Welsh Rugby Union confirms coach Rob Howley has returned home from the World Cup “to assist with an investigation in relation to a potential breach of World Rugby regulation 6, specifically betting on rugby union.” pic.twitter.com/9BI6qtNaKh
— Dan Roan (@danroan) September 17, 2019
But only to an extent do Gatland’s plans lie in ruins. While the mainstream media focus is on Howley, Welsh fans and opponents might do well to consider the following: Stephen Jones also knows Howley and his thinking well – Howley was Jones’ coach as Wales were desperately unlucky not to make the 2011 final. Jones has also overseen the Scarlets’ re-emergence as a team that can run with speed, strength and style; there are several of his charges in the Wales team. Jones was the team’s leadership group’s choice for Howley’s successor even before the betting scandal had broken.

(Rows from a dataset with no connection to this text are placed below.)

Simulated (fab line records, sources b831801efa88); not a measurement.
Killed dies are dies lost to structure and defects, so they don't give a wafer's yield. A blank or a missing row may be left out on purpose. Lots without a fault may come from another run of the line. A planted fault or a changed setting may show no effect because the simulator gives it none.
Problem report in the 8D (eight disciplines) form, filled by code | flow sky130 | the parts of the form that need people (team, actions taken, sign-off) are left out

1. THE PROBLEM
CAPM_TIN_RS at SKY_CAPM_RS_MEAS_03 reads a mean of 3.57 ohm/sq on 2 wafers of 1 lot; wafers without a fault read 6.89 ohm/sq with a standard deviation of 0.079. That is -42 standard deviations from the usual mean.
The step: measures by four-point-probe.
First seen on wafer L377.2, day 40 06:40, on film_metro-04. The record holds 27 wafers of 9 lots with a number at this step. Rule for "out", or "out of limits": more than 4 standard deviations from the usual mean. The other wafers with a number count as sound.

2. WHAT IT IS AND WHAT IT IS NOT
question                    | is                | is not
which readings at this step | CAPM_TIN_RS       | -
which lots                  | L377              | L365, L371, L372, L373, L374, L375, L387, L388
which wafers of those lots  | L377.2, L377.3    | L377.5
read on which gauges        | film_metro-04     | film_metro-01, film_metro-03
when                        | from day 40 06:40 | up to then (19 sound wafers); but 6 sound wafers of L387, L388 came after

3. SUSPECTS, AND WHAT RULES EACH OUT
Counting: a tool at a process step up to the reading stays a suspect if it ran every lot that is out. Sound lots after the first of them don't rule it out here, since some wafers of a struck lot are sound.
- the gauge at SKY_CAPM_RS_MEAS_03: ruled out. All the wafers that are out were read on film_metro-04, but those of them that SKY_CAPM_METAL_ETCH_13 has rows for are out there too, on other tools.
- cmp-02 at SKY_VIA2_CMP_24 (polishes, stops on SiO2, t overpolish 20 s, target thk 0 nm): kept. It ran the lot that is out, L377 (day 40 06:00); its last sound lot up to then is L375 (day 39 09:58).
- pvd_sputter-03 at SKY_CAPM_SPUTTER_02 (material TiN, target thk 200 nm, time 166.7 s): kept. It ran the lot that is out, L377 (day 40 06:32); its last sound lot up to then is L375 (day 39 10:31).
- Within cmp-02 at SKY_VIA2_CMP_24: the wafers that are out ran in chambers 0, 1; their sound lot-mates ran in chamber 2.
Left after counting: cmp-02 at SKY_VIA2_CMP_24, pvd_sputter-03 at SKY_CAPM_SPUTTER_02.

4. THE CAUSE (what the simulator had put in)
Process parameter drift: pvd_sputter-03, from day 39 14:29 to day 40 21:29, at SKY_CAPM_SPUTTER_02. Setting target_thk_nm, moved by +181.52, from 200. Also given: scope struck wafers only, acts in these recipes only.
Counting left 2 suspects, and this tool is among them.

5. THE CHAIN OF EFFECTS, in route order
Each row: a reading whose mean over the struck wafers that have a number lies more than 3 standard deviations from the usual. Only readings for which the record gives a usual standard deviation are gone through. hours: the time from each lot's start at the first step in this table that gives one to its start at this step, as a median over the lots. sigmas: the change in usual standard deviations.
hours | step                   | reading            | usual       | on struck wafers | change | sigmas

As Gatland said on Tuesday: “Sometimes that (adversity) brings teams closer together.” For Wales to survive this World Cup, it has to. And given that, even with Howley likely to be disgraced, the players and union closed ranks to protect him from public and media persecution. It seems that there could be a leitmotif of ‘doing it for Rob’ emerging within the squad. A fascinating storyline awaits.
The betting scandal has – so far – been dealt with in exemplary fashion by all parties concerned. But even leaving aside the headlines created by Howley’s indiscretion, the mixture of controversy-sniffing and controversy-proofing/focus-enhancing measures by media and teams respectively is impressive.
It’s a part of rugby’s accession to the mainstream for sure, but it’s also a reminder to governance and facilitating at all levels that there is work to do bottom-up in the game after the World Cup takes care of the top-down stuff.
England’s players were instructed to stay off their phones on matchdays, both for fear of social media repercussions and of unwelcome characters looking for info to help shape their gambling strategies.
Went to Disneyland today (the Springboks are basically staying there) to ask the Boks about doping in rugby.#RWC2019 pic.twitter.com/3hURjYaJrq
— Eoin Sheahan (@EoinSheahan) September 17, 2019
South Africa’s Matthew Proudfoot was forced to sidestep some rather aggressive questioning about whether there was a problem with doping in the country. Australia’s Michael Cheika touched upon the abuse and threats he has faced in the wake of the Israel Folau saga.
Even the governing body has been publicly casting doubt on the salami-tactic takeover of the game by the less-than-philanthropic equity firm CVC, while also being forced to defend the officials over implementations of the tackle laws before a ball has even been passed.
It’s going to be the most high-profile World Cup, probably the closest and most exciting, but also the most-scrutinised, debated and regulated. Players have never been so much in the public eye, media coverage never so blanket. It’ll be a new level of pressure for all. The winners will be the ones who react best.